# Procedures script to read the raw building list from a Telecommunication service provider and process the data

In [1]:
import os
import pandas as pd
import geopandas as gpd
from shapely.geometry import Point

1- Reading the buildings list

In [3]:
list = pd.read_excel('Lit Building Inventory - Public.xlsx', skiprows=3)

2- Reformat the buildings list and prepare it for SmartyStreets

In [4]:
reformat_list = pd.DataFrame({'Street Address':list['Lit Building List'], 'City':list['City'], 'State':list['State'], 'Zip Code':list['Postal']})
reformat_list.to_csv(f'SmartyStreets\input.csv')

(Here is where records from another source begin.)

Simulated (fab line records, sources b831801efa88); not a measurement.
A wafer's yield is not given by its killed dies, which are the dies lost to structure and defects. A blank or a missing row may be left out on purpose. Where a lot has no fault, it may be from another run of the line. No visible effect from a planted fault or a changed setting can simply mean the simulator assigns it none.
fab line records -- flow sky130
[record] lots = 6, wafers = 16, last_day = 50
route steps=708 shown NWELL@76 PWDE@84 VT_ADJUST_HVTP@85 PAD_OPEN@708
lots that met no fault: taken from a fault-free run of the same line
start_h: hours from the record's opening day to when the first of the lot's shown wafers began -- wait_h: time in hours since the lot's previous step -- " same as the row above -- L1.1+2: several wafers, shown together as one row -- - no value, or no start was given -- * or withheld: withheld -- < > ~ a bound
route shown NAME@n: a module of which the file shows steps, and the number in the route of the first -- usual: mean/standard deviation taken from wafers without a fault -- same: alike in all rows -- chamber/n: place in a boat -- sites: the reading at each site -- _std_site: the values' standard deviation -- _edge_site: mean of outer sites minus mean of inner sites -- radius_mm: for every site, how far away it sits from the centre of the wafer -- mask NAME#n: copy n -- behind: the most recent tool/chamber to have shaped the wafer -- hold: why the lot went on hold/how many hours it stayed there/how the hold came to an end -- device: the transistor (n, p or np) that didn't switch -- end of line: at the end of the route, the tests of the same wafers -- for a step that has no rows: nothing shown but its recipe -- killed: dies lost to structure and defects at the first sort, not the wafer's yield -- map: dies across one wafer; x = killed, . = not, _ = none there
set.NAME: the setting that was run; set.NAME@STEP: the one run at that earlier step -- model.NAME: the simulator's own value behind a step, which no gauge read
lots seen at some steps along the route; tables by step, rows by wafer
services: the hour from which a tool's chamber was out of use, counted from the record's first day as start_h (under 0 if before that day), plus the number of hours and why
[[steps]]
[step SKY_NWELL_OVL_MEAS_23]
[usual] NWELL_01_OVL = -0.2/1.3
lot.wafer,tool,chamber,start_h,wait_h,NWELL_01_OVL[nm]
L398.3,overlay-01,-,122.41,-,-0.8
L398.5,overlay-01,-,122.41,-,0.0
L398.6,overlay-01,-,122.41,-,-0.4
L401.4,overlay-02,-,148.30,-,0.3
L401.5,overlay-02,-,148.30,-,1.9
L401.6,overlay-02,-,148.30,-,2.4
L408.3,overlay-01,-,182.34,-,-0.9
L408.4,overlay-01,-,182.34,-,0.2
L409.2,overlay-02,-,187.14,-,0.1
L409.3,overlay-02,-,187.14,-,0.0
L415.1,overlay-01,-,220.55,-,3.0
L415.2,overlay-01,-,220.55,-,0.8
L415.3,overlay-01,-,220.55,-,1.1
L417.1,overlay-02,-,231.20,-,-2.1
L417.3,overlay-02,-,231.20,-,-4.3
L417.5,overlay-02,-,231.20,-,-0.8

3- Run SmartyStreets from its folder

4- Reading the result list of SmartyStreets

In [2]:
sm_list = pd.read_csv(f'SmartyStreets\output.csv')
sm_list = sm_list.fillna('').astype(str)

5- Preparing the new address formula to be ready for geocoding

In [4]:
sm_list['new address'] = sm_list.apply(lambda i: i['[primary_number]']+' '+i['[street_predirection]']+''+i['[street_name]']+' '+i['[street_suffix]']+' '+i['[street_postdirection]'], axis=1)
sm_list['new city'] = sm_list['[default_city_name]']
sm_list['new state'] = sm_list['[state_abbreviation]']
sm_list['new zipcode'] = sm_list['[zipcode]']

6- Checking for bad addresses

In [10]:
for idx, row in sm_list.iterrows():
    # Check if the address misssing the primary number
    if row['new address'][0].isdigit() == False:
        print(row['new address'])
    # Check if street name is missing
    if len(row['[street_name]']) == 0:
        print(row['[street_name]'])
    # Check if street name contains a 'PO box'
    if 'PO box' in (row['[street_name]']):
        print(idx)

7- Filtering dublicates

In [8]:
dups = sm_list.loc[sm_list.duplicated(subset=['new address', 'new state', 'new zipcode'])]
dups.to_excel('duplicated.xlsx', columns=['new address', 'new state', 'new zipcode'])
sm_list = sm_list.drop_duplicates(subset=['new address', 'new state', 'new zipcode'], keep='first')
sm_list['ID'] = sm_list.index+1

8- Prepare the input list of geocoding

In [9]:
gc_input = pd.DataFrame({'ID':sm_list.index+1,
                         'Address':sm_list['new address'],
                         'City':sm_list['new city'],
                         'State':sm_list['new state'],
                         'Country':'USA',
                         'Postal':sm_list['new zipcode']})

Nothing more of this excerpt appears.